What we do care about, for sure, is what was in store on this track day. The day was divided into several activities, like most well-organised track days are, and involved a long list of cars. On the menu were the 718 Spyder, 911 S Cabriolet, 911 GT3 RS, Macan GTS, Cayenne Turbo, Panamera Turbo S, and the Taycan. That’s over 4000 bhp, and approx Rs 17 crore, whichever number impresses you more. What interested me the most was the 911 GT3 RS. As far as I could see, everything else on this list was something I had driven or would get to drive in India, but the GT3 RS is an elusive creature. Most people who can afford it don’t appreciate it, and those who do, don’t let anyone else drive it. Mission GT3 RS it was, for me.
I am sure I wasn’t the only one with such intentions, and there was a schedule to stick to. We started the day at the braking section, where we had a Panamera Turbo S waiting for us. It was a regular ‘blast off-brake hard-swerve’ bit, where each participant got three runs. Sadly, no one ran over any cones, and the most memorable part was hearing the deep-throated V8 every time someone went on a run. And, of course, the fact that the Panamera Turbo S with carbon ceramics, brakes really well.
Next up, a short handling section and a test. We drove the 911 S Cabriolet twice on this circuit, lit up with bright orange cones, and then got one shot with the GT3 RS. Our friendly bunch of instructors was naturally concerned and had a simple theory they followed. If you can’t manage the GT3 RS on this slow-speed 500-metre section, then let’s not take a chance and send you out onto the track. Fair play, I say, and I didn’t miss a beat throughout this section. No cones were hurt, and all the excitement of driving the GT3 RS, for the first time ever, was professionally contained. One fellow participant did murder a couple of cones, and I’d be lying if I say I didn’t think about asking the instructor if I could get a few extra laps in the GT3 RS in his/her place. Clearly, I took the test part more seriously than the others.

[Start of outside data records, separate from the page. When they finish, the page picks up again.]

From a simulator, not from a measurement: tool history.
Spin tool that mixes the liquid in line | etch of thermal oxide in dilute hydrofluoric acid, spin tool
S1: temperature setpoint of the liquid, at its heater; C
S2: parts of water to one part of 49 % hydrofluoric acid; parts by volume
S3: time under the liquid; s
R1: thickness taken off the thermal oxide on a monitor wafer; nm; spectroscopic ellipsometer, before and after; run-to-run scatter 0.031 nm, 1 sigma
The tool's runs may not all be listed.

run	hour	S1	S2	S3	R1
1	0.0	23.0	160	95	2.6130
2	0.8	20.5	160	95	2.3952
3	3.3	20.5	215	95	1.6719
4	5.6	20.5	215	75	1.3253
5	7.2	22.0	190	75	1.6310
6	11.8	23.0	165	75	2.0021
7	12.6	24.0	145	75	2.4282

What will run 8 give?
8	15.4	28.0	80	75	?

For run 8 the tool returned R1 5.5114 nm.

After this brief taste of the sports cars, it was time for a cornering exercise. Last corner of the track, but in a Cayenne Turbo or a Macan GTS. V8 rules, right, so my choice was the Cayenne Turbo. A choice I should have made after knowing what the exercise is, but V8 rules. On paper, or in this case on the walkie-talkie, the exercise was simple — come into the last corner, brake at the marker, hit the apex cleanly, and you’re done. Not so simple, when the car you drove minutes ago was a razor-sharp supercar, and now you are in a 2.2-tonne SUV. For the first couple of runs, I was glad I was not being tested in this exercise, and wondering if the Macan GTS would have been a better option. For an SUV, the Cayenne Turbo did really well, and the exercise was good fun. For people who do not drive on the track often, it was the perfect way to understand how to drive clean and fast.
Lunch seemed like a really long break, but my dessert was the track time that followed. The schedule was three sessions of six laps each, two per car, and two drivers per car. So, you do your two laps in the 911 S Cabriolet, swap with your co-driver, and they do their two laps, and then both of you move on to the next car. The downside, we drive in a convoy with a lead car, and as everyone knows, in a convoy you are only as fast as the slowest car. Yes, I get that we need to be fair to all, and not take any risks, but I can grumble about the luck of the draw or to whoever made these groups.
The first car on the track for a lap was what turned out to be the biggest surprise of the day. The 718 Spyder was a manual. A manual Porsche, at a racetrack. In India. I mean, hell yeah! Not to be confused with the Boxster Spyder, the 718 Spyder is a real and rare gem. It is exactly the same as a GT4, with the same 414 bhp and 21 kgm, 4-litre flat-six that revs up to 8000 rpm, and a 6-speed manual with long ratios in the first and second gear, but short throws. With the speed of the convoy I was in, the 718 Spyder could have done the entire lap in second gear. The 718 Spyder was a hoot though, a proper track tool, ready to attack every corner with the same zeal and precision, every single time. The 911 S Cabriolet, after the 718 Spyder, felt quieter and more comfortable. Driving a 911 anywhere, especially a track is always fun, but what I really wanted was to finish my two laps and drive the GT3 RS.
People who say don’t meet your heroes or something along those lines, either don’t like machines or haven’t met the GT3 RS. It is truly a video game car, which has been brought to life, featuring a mahoosive rear wing — the biggest on any Porsche ever — which is six feet wide and taller than the car. Courtesy of many such tricks, even some F1-inspired stuff, the GT3 RS has twice as much downforce as the old GT3 RS and three times as much as the current 911 GT3. It screams ‘take me racing’, and the naturally aspirated 4.0 flat-six screams, too, maniacally, up to 9000 rpm. Porsche calls it the most track-focused 911 ever, and boy does it show. On the track, it is one of the most involving cars I have ever driven. Two laps are not a lot, but the GT3 RS was impeccable. The way it sounds at 9000 rpm, or how the steering is razor sharp, or how beautifully balanced it is, or how it just sticks to the track, I can go on and on. The GT3 RS is beyond phenomenal, a testament to what engineering can do and how alive a car can make you feel. Truly unforgettable.
I did drive the Panamera Turbo, Cayenne Turbo, Macan GTS, and the Taycan for more laps, but everything just felt calm after the GT3 RS. All these cars were fast and capable, but the benchmark in my mind was too high and too fresh. Porsche’s family traits are carried over well through the entire range, including the Taycan, and it is heartening to see that changing times are not making the sportscar maker lose focus of what made it the legendary carmaker it is today. I am sure there will be electric versions of pretty much everything I drove today, but I hope Porsche never gives up on cars like the GT3 RS and 718 Spyder. The world will always need a little magic and these cars are simply that, magical.